Three Ring Productions

at Econo-Art Theatre

Lots of people who excel at something are never asked for an autograph. So why do celebrities seem so much more important? Simply because they get their names in the paper and their faces on television. That is what makes them seem larger than life.

Andy Warhol understood that perfectly. His work as an artist revolved around cultural icons that are etched into our collective unconscious through sheer repetition. Even when those images are as trivial as a soup can or as frivolous as Marilyn Monroe, they become significant because they are massively disseminated. Warhol called his workshop in lower Manhattan the “factory,” cynically implying that he could mass-produce art the way our culture mass-produces its mythology.

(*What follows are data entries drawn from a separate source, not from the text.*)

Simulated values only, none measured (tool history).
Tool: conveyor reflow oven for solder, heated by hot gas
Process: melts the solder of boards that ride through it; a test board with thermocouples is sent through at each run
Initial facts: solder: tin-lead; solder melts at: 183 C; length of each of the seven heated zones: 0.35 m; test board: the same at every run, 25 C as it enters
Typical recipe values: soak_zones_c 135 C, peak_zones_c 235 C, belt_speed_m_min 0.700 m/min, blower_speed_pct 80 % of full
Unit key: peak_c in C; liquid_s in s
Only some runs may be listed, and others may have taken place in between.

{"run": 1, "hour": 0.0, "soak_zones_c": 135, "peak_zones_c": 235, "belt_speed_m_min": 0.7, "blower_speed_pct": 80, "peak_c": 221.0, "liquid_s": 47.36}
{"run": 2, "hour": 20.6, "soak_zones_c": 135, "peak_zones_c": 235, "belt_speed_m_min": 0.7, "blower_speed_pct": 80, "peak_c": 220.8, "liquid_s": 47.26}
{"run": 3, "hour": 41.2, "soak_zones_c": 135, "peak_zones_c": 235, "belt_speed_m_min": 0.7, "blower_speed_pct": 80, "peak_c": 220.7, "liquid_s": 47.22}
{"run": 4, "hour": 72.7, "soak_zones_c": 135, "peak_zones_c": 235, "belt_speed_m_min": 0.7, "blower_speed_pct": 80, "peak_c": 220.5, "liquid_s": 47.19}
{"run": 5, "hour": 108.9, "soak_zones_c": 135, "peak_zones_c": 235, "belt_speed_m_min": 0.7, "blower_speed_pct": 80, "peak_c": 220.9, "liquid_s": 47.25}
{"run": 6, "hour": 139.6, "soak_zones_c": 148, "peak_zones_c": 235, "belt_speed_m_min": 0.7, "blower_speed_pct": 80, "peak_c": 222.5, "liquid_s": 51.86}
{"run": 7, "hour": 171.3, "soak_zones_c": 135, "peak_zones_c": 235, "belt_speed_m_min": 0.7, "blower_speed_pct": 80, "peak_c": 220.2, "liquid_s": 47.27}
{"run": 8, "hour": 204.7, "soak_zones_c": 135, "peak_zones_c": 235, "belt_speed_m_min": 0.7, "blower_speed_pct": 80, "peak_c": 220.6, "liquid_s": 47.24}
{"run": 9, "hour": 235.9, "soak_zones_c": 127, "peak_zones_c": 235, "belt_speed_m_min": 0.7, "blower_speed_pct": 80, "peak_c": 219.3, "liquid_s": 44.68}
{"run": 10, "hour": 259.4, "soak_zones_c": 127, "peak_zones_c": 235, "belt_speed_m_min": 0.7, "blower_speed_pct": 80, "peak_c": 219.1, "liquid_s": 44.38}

In Carne Vale an Andy Warhol-type figure named Andy presides over auditions for a project he is planning. Several actors perform skits and monologues in an effort to come up with material that Andy can use. Although Andy never addresses the group, his director–a nasty, hyperactive bully named Billy–constantly interrupts the proceedings to belittle, scold, and taunt the actors. During the opening skit, for example, the actors are trying to re-create a London street scene in 1665, the year of the plague. Some flop on the floor moaning, others stagger around yowling in misery. One woman is undergoing a treatment that involves getting her head dunked in a bucket of water until she’s almost drowned. Andy whispers in Billy’s ear, and Billy jumps up to announce that “Andy just wants to hear the moaning.” He keeps screaming, “More pain! Andy wants more pain.”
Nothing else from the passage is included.